Intro to Elasticsearch & Searchkick
Searchkick: The Problem with Gems
The first honest feedback I received from a classmate after working together on a project was:
"You should use gems more. Don’t be so afraid of them."
He was right. I was gem-averse because I was overwhelmed by foreign libraries – struggling to install them in my app, not understanding their documentation, and feeling like I needed to understand every bit of code that they added. So I avoided them. And that’s when I had to admit to myself that I was afraid of gems.
BAM! A straight shot, right to my pride.
But looking back on myself during my thrilling yet terrifying coding beginnings, I can empathize. Yes, I’ve come to learn that libraries save me valuable time because I don’t have to handroll common features like password encryption each time I build a new app. But would I instruct another code newbie to just to use Pundit or CanCanCan the first time that they implemented authorization? That would be completely irresponsible! It would be like telling a 3rd grader to use a calculator instead of learning their multiplication tables.

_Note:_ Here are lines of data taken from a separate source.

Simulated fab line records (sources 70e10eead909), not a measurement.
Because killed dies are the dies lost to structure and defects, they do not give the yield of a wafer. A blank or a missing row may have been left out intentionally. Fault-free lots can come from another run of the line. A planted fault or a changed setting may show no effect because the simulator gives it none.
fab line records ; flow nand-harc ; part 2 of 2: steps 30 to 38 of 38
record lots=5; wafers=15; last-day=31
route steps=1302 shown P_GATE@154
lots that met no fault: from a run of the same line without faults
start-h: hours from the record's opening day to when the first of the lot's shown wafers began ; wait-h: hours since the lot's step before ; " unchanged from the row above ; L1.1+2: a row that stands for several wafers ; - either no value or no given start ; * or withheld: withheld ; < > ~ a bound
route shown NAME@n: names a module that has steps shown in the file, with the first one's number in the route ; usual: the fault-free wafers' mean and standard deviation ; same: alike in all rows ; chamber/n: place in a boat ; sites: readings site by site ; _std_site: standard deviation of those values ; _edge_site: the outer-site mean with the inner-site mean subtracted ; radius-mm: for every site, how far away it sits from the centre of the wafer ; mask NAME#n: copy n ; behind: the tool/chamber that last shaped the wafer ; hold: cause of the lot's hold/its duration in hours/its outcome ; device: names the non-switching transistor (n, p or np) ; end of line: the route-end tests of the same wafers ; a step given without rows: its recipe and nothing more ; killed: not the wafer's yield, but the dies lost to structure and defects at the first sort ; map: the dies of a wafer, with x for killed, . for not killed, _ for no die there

When I first learned about Abstraction as one of the four pillars of OOP, it was in the context of abstracting complexity away from average users. But now I’ve realized the joke is on me, it’s about abstracting things away from the programmers! I’ll be humming along, using gems left and right inside my application until BAM! System error that is hard to debug because I don’t understand how the gem works.
I’ve heard that being a good programmer is realizing that someone else has already solved many of the problems I will encounter. But as a code newbie, I believe it’s important to start at the bottom levels of abstraction. Before I can “stand on top of the shoulder of giants” (libraries), I want to understand the problems they had to solve first.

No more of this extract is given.